Externalities, Equity and Democratic Principles
Gaia Brain, Hegel and the Capitalism - Communism Synthesis
Externalities, Equity and Democratic Principles

If we believe that everyone has equal claim to natural resources, (we all
own the air and water, fish in the sea, biodiversity), then we might agree
that all people should share in deciding what limits we ought to put on
pollution and the taking of resources.  If we limit our impacts on the
environment to sustainable levels, we can avert the injustice and tragedy
of our squandering these resources to the point that they are not
available to the younger generation and future generations in years to
come.

If we believe that all people together can legitimately set absolute
limits on levels of pollution and rates of takings of natural resources,
then, to the extent that any one person or corporation decides to pollute
or take resources, they are precluding others from doing so--to the extent
that the takers of the resource have already used a portion of the limited
'pie'.

Fees on putting pollution and taking resources can be the means whereby we 
ration resources or discourage behaviors that must be limited.  Fees can
be raised when the feeling among the people is that a behavior that
adversely affects the earth ought to be further limited.  In this way,
the expressed will of the people will translate to reality.  And if the
proceeds of the fees are shared among all people equally, they can be the
means whereby those who use more of the resources belonging to all
compensate those who use less of these resources.

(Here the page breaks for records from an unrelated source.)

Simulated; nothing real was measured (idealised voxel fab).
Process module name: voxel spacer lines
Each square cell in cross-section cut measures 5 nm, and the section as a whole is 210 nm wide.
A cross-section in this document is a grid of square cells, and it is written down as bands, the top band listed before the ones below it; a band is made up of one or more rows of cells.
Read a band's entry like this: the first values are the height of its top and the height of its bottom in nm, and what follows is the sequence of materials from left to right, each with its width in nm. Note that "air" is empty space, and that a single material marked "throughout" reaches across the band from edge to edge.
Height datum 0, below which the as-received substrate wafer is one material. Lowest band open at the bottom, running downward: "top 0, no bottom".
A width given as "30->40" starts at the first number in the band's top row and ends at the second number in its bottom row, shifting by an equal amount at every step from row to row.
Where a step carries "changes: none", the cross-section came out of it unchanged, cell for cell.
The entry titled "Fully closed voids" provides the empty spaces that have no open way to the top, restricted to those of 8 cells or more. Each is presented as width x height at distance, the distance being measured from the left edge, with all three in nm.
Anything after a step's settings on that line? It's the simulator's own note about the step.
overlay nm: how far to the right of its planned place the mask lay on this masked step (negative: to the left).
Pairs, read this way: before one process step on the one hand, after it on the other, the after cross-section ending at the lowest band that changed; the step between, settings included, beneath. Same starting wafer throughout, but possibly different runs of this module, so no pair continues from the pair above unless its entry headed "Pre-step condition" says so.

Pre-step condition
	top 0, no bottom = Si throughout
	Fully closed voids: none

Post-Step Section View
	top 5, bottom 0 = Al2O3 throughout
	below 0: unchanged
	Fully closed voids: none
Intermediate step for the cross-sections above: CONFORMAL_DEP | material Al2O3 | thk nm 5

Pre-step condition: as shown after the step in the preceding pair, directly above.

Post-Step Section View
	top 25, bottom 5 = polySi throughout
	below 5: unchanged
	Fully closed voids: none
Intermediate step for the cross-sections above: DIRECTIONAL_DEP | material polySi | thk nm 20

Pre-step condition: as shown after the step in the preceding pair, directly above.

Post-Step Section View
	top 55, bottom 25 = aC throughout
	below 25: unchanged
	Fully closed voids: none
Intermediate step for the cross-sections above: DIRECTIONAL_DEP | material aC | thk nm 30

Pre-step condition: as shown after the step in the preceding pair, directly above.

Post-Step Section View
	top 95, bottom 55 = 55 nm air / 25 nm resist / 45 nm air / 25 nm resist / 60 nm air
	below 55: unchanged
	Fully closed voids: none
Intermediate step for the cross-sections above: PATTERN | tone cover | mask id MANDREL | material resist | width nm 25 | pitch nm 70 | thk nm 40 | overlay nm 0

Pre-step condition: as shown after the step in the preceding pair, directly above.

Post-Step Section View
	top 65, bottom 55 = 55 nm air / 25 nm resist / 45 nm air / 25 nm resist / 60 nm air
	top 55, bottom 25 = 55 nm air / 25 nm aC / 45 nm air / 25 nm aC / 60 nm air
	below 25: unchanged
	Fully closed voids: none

The natural resource fees / pollution fees would encourage all businesses
to adapt processes to reduce demand on resources and emissions of
pollutants.  Everything in the marketplace would have as part of its price
a measure of the demands on the ecosystem involved in its production.
Those things that cause more environmental damage would have higher
prices.  Consumers always pay at least some attention to price, and they
choose the lower price when all other things are equal.  Market demand
for those things that harm the environment will fall.  People's behavior
will change.  Fees on resource use will cause the free market to move the 
economy toward a more sustainable state.

Distribution of the fee proceeds to all people will mean a reduction of
disparity between rich and poor.  No one would live in abject poverty.
Profits in business will accrue to those who are best able to meet
consumer demand with the least impact on the environment.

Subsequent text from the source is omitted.